To: maceng2 who wrote (25315)11/12/2002 5:49:57 AM
From: GUSTAVE JAEGER  Read Replies (1) | Respond to of 74559
 
Re: Recently though, fractures have occurred with the system. Rules are being changed or ignored for the worse regarding the Euro and Europe.

I could quite easily change my position to "Get out of Europe". It would take just....


...a USD 1.0 = EUR 2.0 exchange rate, would it not? It doesn't take an EU expert to notice that the only thing that holds the EU fabric together is the USD peg... So long as the euro will remain at parity with the US dollar, tensions within the EU will be easily ironed out --but that won't last forever.

Did you ever ask yourself how come the euro was allowed to be on a par with the USD in spite of the EU's mediocre macroeconomics compared to the US's? I'll tell you why: the USD/EUR peg suits corporate America --period. Just skim through the annual reports of Fortune 500 US companies and check out their revenues breakdown... you'll see that most of them reap between 30% to 45% of their revenues in the EU. A typical revenue breakdown is, 40% domestic (US/Canada), 40% Europe, 20% Asia (Japan/China). Of course, for energy/natural resources companies, the Middle East/oil factor casts a different picture. Hence US companies have no interest in a depreciated euro because it'd badly hurt their bottomline: suppose that the euro drops to EUR 1.0 = USD 0.5, then a typical US transnational will see its total revenues dwindling by 20%!! (40/40/20 >> 40/20/20)

Now, the big challenge to that current state of financial affairs is the rise of Transpacific trade and the increasing share of China in US companies' revenues. As Europe will represent an ever smaller slice of corporate America's global revenues, the demand for/ value of the euro will just fizzle away...

Yet, you might retort that a win-win triangular trade between the US, Asia and Europe is still workable, and that Eurasian trade will flourish as well, alongside the Transpacific one. Well, just don't bet the farm on it... Trade is a two-way street, be it Transatlantic, Transpacific or Eurasian. Therefore, for a thriving Eurasian trade to sustain a strong euro, the EU will have to open its markets to Asian/Chinese products --and that won't happen because Europe still is a producer/corporatist society, not a consumer-oriented one like the US. BTW, remember that such an analysis was implicitly acknowledged as early as 1999 when European finance ministers (D. Strauss-Khan from France, a.o.) went on a whistle-stopping tour throughout Asia to convince Asian central bankers to buy euros as a RESERVE currency vs a trade/commercial currency...

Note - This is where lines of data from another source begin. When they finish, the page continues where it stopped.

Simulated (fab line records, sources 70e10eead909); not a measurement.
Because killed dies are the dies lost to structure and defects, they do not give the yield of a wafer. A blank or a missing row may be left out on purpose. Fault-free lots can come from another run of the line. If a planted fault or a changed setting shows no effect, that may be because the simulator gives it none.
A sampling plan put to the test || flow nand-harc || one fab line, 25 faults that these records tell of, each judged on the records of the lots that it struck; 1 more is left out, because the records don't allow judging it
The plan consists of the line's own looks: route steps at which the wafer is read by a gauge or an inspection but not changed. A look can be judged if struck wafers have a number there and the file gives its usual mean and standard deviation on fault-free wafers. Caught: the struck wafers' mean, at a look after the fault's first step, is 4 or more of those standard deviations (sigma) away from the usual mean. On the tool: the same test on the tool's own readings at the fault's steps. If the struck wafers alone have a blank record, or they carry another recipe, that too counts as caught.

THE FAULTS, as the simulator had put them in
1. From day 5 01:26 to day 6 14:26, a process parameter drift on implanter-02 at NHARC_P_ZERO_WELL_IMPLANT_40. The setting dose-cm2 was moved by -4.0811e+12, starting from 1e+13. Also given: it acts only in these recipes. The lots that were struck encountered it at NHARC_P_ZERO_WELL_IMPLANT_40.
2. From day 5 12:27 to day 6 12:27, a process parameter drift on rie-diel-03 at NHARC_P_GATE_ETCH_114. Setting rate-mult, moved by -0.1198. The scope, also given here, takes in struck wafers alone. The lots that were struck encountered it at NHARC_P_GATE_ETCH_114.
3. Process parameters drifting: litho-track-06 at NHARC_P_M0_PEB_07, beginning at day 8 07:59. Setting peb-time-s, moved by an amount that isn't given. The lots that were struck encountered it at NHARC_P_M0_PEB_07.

For that matter, the retailing business is a good case study. Here's the story about the contest between Carrefour and Wal-mart over the Chinese market:

Dow Jones Business News
Wal-Mart, China's Citic Sign Retail Joint-Venture Agreement
Thursday October 10, 3:01 am ET

SHANGHAI --
U.S. retail giant Wal-Mart Stores Inc. said Thursday that its wholly owned China unit signed a joint-venture agreement with the mainland's Citic Group to expand its retail business in China's eastern region.

Wal-Mart's 22 Chinese stores are mostly focused in the south and it has no stores in Shanghai, where rival French retailer Carrefour SA has a strong presence.

The East China Wal-Mart Stores Co. joint venture will expand in Shanghai and its neighboring cities, Wal-Mart said in a prepared statement.

As part of its commitment when it joined the World Trade Organization in December, China has promised to gradually open up its retail market to foreign competition.

Foreign retailers are currently required to partner local companies in joint ventures, with foreign ownership capped at 65%. They are also restricted geographically and the central government needs to approve the opening of new stores.

The statement said that the project will be submitted to the central government for approval. No details of the investment were provided.

Wal-Mart, the world's largest retailer, also said that it launched operations for its global procurement business in Shanghai.

Last year, Bentonville, Ark.-based Wal-Mart purchased more than $10 billion in goods from China directly and indirectly for sale in Wal-Mart stores worldwide. This year, it is expected to exceed $12 billion, Wal-Mart said.

Wal-Mart, which operates more than 4,500 stores internationally, entered China in 1996 in the southern city of Shenzhen.

Citic is the parent of Hong Kong-listed companies Citic Pacific Ltd. and Citic Ka Wah Bank Ltd., Shenzhen-listed Citic Guoan Information Industry Co., as well as unlisted units including Citic Industrial Bank and Citic Securities.

-By Jane Lanhee Lee, Dow Jones Newswires; (86-21) 6218-3268; jane.lee@ dowjones.com

biz.yahoo.com

The product purchased by Wal-Mart in 2001 were valued at 10.3 billion U.S. dollars, while Carrefour spent 3.5 billion U.S. dollars buying Chinese product in the same year.

Wal-Mart has moved its global procurement headquarters to Shenzhen, south China. Carrefour, taking China as its largest purchase base in Asia, plans to double the amount of purchased goods from China by 2003.

[...]

english.peopledaily.com.cn

Get the picture? Wal-mart is able to squeeze the French Carrefour out of key Chinese estates because of its ability to splurge on Chinese products and sell them in the US. Could Carrefour do the same? ROFL! French agro-luddites (José Bové and the likes) have ransacked local supermarkets because they used to sell Spanish fruits, or Moroccan sardines, or Argentine meat... and that doesn't bode well for an amiable ménage à trois between the US, the EU and the Chinese juggernaut.